Source: Burn The Programmer! – Charlie’s Diary
RE: Arthur C Clarke’s Third Law, “Any sufficiently advanced technology is indistinguishable from magic.”
I don’t have to imprecate dark and terrible forces in order to use my PS4, unless you count Sony’s latest privacy policy. My lovely new iPad is famously intuitive, not a quality one would ascribe to The Lesser Key Of Solomon. But. … That’s not so much the case for the other technology I interact with.
So there’s this class of people in the world who can do incredible things – like, say, teaching a car to drive itself. Or indeed crafting a literal Magician’s Broom to clean their towers – I mean, apartments.
And they do this by immersing themselves in obscure, difficult learning that on the face of it makes no sense to the average person.
They can cause harm to people tens of thousands of miles away using weirdly-named incantations – like “WannaCry”.

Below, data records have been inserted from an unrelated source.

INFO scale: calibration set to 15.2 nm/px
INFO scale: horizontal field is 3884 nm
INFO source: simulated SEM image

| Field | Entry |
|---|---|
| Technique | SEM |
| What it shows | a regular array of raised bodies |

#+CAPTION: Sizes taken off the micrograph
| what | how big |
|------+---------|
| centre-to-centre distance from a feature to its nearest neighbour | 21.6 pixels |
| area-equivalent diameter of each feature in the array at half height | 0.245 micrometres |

They summon and control alien entities called “AIs”. They don’t always perfectly control those entities.
And they can amass unimaginable wealth and power by using these arcane skills.
What happens next?
As I watch 2017 unfold in all its craziness, I do start wondering whether the conversation should be less about robots, and more about straight-up magic. About a world which is increasingly splitting into those who can wield magic, those who can pay the magicians, and those who just use the things magic enables.